August 4, 2022
Hello everyone, this is Saito from the 3D Structure Oden Club Executive Committee (we belong to the Metamaterial Design Technology Research Team and go by name of “Melt.”).
Oden is a traditional Japanese stew consisting of several ingredients such as boiled eggs, daikon, konjac, and processed fishcake. It is considered a winter soul-food and you will find thousands of variations across the country!
From January to March 2022, we conducted a prototyping workshop titled “Experimental Meeting of the 3D Structure Oden Club” to experiment with 3D-printed fishcake to reproduce different manga onomatopoeia as food textures. Our goal was to use computational design to give a physical shape to food-related sound effects inspired by Japanese comics, such as “mekyomochi” or “funyapori”. Read on to learn more about our Innovation Procedural Intuition Driven Development process!
Turns out, it’s possible to fill a 3D printer with fish paste…

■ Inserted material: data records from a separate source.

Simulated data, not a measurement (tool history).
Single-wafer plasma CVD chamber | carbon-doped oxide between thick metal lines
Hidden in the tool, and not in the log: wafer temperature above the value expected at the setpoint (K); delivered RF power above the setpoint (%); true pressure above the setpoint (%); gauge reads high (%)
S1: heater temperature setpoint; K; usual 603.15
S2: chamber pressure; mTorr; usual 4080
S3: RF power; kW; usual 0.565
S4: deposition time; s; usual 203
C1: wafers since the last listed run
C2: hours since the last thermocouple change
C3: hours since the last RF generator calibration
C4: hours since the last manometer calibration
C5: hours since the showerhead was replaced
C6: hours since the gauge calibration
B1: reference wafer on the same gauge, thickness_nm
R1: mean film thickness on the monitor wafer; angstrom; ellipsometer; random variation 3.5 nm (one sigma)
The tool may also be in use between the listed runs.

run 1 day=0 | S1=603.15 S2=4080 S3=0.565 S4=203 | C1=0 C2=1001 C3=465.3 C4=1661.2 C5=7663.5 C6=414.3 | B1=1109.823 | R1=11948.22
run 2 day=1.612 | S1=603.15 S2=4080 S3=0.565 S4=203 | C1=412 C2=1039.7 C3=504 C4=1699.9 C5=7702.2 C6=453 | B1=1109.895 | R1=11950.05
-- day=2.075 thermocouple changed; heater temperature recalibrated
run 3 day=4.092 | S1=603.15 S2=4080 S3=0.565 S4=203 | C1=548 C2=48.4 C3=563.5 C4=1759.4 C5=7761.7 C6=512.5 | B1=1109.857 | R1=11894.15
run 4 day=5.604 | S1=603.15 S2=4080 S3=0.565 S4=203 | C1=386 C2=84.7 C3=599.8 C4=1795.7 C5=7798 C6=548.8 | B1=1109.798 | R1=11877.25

The inspiration from this project came from our Melt. Open Meeting #2 “3D printed chocolate: texture as a material” where our guest speakers Ryosuke Wakasugi of Byte Bites Inc. and Hiroshi Mitachi of Shinkogeisha mentioned that fish paste could also be used in 3D printing.
…So we thought, let’s try it together!
The 3D Structure Oden meeting series has been conducted openly throughout the entire process. That enterprise developed into an opportunity for the general public to explore the infinite possibilities of food printing technology and a chance for users to join us in the process of seeking out new possibilities for food printer technology.
If the goal is to give shape to a texture, we need to start from impressions
The goal of our 3D Structure Oden was to create a new texture that no one has ever felt before. We adopted an open innovation development process to explore the possibilities of texture design inspired by the onomatopoeia of manga.
With the help of an online whiteboard service called Miro, which allows multiple users to simultaneously view and make edits, we began our work by fusioning different onomatopoeia to create “chimera onomatopoeia”. We eventually selected twelve of them.
After that, we established a system that classified each of our new chimera onomatopoeia in terms of six aspects based on subjective impressions: “hardness,” “uniformity” “size,” “crunch,” “viscosity,” and “smoothness”. We used these parameters as a reference to convert each of them chimera onomatopoeia into a model that can be printed by a 3D printer.
Creating a modeling system that anyone can use
We used a procedural CG modeling process to generate 3D models based on the chimera onomatopoeia as conceptual entities (metamaterials). By using a computational approach that created models based on uniform algorithms, we hoped to democratize the process of creating the 3D construct oden, making it into something that didn’t require the use of any special skills. dditionally, in order to facilitate open debate on the 3D models for the 3D construct oden we created, we used the CG modeling web service, Nodi, which allows for open source node base 3D modeling, and implemented a prototype of a 3D Construct Oden Generator in full cooperation with Mr. Wakasugi of Byte Bites inc.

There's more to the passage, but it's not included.